Module: Caleidenticon

Defined in:

lib/caleidenticon.rb

Constant Summary

DEFAULT_OPTIONS =

{
  complexity: 6,      # (2..n)  number of elements per image. affects image size.
  scale: 10,          # (1..n)  resolution of each element. affects image size.
  density: 6,         # (2..10) how densely the image is covered with elements
  spikiness: 2,       # (1..n)  higher values produce a more pointy overall shape
  corner_sprinkle: 4, # (0..n)  decorates bare corners if spikiness is > 0
  colors: [ [255,10,125], [255,50,10], [15,50,255], [140,255,10] ],
  salt: "KGvNwCoZtioSTC07piREn",
  debug: false
}

BCRYPT_SALT_HEAD =

'$2a$10$'

Class Method Summary

• .create_and_save(input, save_path, options = {}) ⇒ Object
• .create_blob(input, options) ⇒ Object
• .run_test(output_dir, iterations = 20, options = {}) ⇒ Object

Class Method Details

.create_and_save(input, save_path, options = {}) ⇒ Object

# File 'lib/caleidenticon.rb', line 18

def self.create_and_save(input, save_path, options = {})
  blob = create_blob(input, options)
  if blob.nil?
    debug('blob creation failed')
    return false
  end
  File.open(save_path, 'wb') {|f| f.write(blob)}
end

.create_blob(input, options) ⇒ Object

Raises:

• (ArgumentError)

# File 'lib/caleidenticon.rb', line 27

def self.create_blob(input, options)
  options = DEFAULT_OPTIONS.merge(options)

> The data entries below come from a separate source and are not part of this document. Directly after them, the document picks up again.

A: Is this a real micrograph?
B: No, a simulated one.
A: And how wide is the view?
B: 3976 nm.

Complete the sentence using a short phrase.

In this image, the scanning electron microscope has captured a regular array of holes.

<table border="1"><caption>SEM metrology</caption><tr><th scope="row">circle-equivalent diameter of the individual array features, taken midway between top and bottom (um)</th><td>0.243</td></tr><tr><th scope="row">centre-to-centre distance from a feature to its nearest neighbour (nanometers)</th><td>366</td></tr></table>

  full_salt = "#{BCRYPT_SALT_HEAD}#{options[:salt]}."
  
  # ensure workable settings
  options[:complexity] = [options[:complexity], 2].max
  options[:scale]      = [options[:scale], 1].max
  options[:density]    = [[options[:density], 2].max, 10].min
  options[:spikiness]  = [options[:spikiness], 1].max

  raise ArgumentError.new('input cannot be empty') if input.nil? || input == ''
  raise ArgumentError.new('salt must be a string of 21 ASCII chars') unless BCrypt::Engine.valid_salt?(full_salt)
  raise ArgumentError.new('invalid colors') unless options[:colors].map{|array| array.size} == [3,3,3,3] &&
                                                   options[:colors].flatten.all?{|val| (0..255).include?(val)}

  @debug = options[:debug]
  debug("creating blob for input '#{input}'")

  hash = BCrypt::Engine.hash_secret(input, full_salt)
  hash.slice!(0, BCRYPT_SALT_HEAD.length) # else the first few hash bits would be the same for all inputs
  hash = (hash * options[:complexity]).bytes.inject {|a, b| (a << 8) + b}

  debug("hash bits: #{hash.to_s(2).length}")

  # use the first few bytes of the hash to define a tint color for the identicon
  tint_rgb = Array.new(3) {hash >>= 8; hash >> 8 & 0xff}

  debug("tint color: #{tint_rgb.inspect}")

  colors = options[:colors].map do |option_rgb|
    # use a saturated version of each color from options that is only lightly influenced by the input
    [ChunkyPNG::Color.rgba(
      (option_rgb[0] + tint_rgb[0]) / 2, # r
      (option_rgb[1] + tint_rgb[1]) / 2, # g
      (option_rgb[2] + tint_rgb[2]) / 2, # b
      0xff), # alpha
    # ... and a darker version that is more strongly influenced by the input
    ChunkyPNG::Color.rgba(
      (option_rgb[0] * 2 + tint_rgb[0] * 5) / 9, # r
      (option_rgb[1] * 2 + tint_rgb[1] * 5) / 9, # g
      (option_rgb[2] * 2 + tint_rgb[2] * 5) / 9, # b
      0xff)] # alpha
  end.flatten

  # creat color shifts and size multiplicators from the next bytes,
  # so that colors dont have to appear in the same array order for all users,
  # and so that some elements are larger (in an input-specific order)
  color_shifts        = Array.new(10) {hash >>= 3; hash >> 3 & 7} # 0-7
  size_multiplicators = Array.new(10) {hash >>= 2; [(hash >> 2 & 3), 1].max} # 1-3

  debug("shifts: #{color_shifts.inspect} mults: #{size_multiplicators.inspect}")

  # -------
  # create the actual graphics
  # -------

  grid_size      = options[:complexity] * 2 + 1
  unused_cells   = [((options[:complexity] * options[:spikiness])/4), (grid_size - 2)].min
  circle_radius  = options[:scale]/2
  margin         = circle_radius * 3 # circles can have up to 3x their default radius
  image_size     = (grid_size * options[:scale] + margin) * 2
  image          = ChunkyPNG::Image.new(image_size, image_size, ChunkyPNG::Color::TRANSPARENT)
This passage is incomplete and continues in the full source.